Sylvia F. Jakob
On 4th September 2013 contributoragreements.org, a team of independent legal experts launched the website http://contributoragreements.org/ that aims to crowdsource views from the different open source communities with an interest in the standardization of contributor agreements.
What makes contributoragreements.org special, is the depth with which the legal team conducted its research, the insights of which have been implemented in the Draft Entity Contributor Exclusive License Agreement template currently open for comments by the wider community.
Given that most successful FOSS projects operate across international borders inviting developers from all over the world to make contributions, it is all the more laudable that the team undertook to illuminate the contractual and intellectual property peculiarities of contributor agreements that still deeply divide the Continental and the Anglo-Saxon legal systems.

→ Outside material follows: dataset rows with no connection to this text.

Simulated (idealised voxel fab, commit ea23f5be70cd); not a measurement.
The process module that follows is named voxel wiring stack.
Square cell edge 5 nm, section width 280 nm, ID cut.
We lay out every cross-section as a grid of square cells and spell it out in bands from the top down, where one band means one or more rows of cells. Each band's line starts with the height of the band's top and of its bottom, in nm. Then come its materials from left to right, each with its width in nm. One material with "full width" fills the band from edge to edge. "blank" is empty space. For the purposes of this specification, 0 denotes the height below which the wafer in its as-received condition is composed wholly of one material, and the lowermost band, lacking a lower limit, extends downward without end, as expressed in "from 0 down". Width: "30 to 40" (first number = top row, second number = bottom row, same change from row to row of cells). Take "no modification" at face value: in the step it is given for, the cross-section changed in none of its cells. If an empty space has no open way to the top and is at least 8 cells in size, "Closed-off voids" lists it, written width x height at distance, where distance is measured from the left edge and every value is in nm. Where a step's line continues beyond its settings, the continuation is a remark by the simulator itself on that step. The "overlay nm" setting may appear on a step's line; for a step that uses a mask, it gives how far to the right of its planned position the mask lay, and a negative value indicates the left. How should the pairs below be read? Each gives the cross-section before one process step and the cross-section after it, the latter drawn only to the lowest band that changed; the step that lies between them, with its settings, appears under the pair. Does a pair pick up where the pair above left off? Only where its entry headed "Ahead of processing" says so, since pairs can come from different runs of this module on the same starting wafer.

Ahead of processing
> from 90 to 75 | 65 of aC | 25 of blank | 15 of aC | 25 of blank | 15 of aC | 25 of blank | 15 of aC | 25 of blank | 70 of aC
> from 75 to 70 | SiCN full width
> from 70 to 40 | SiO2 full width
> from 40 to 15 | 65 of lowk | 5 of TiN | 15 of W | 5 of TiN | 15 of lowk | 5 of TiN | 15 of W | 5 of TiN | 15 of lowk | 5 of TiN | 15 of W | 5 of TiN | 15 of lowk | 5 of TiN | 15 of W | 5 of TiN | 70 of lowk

Who can safely say he understands the difference between Copyright Assignment Agreements (CAA) and Copyright License Agreement (CLA)? What is the legal effect of using one instead of the other in the USA, what would be legal effect in Europe?
As part of the preparations for the launch of the website, Tim Engelhardt, a lawyer at JBB Rechtsanwälte, Berlin, produced a research paper called DRAFTING OPTIONS FOR CONTRIBUTOR AGREEMENTS FOR FREE AND OPEN SOURCE SOFTWARE: ASSIGNMENT; (NON-) EXCLUSIVE LICENSE AND LEGAL CONSEQUENCES: A COMPARATIVE ANALYSIS OF GERMAN AND US LAW .
It examines the copyright receiver´s right to grant (FOSS-) license(s), his ability to transfer rights to other entities and his standing to enforce copyrights infringements against third parties when using either a CAA or a CLA. It further explores the copyright donor´s remedies against the copyright receiver in case of a CLA/CAA breach.
According to the author´s findings it might be advisable to use an “exclusive license”, which may be regarded as a viable middle way operating effectively across multiple jurisdictions.
In a similar vein the “choice of law clauses” in CAAs/ CLAs were examined by Prof. Dr. Axel Metzger, LL.M. (Harvard), in his research paper: INTERNATIONALISATION OF FOSS CONTRIBUTARY COPYRIGHT ASSIGNMENT AND LICENSES: JURISDICTION – SPECIFIC OR “UNPORTED”?
Prof. Metzger explores the question which national contract- and copyright law might be applicable to CAs and CLAs where parties included a choice of law clause into their agreement and where no such choice was made.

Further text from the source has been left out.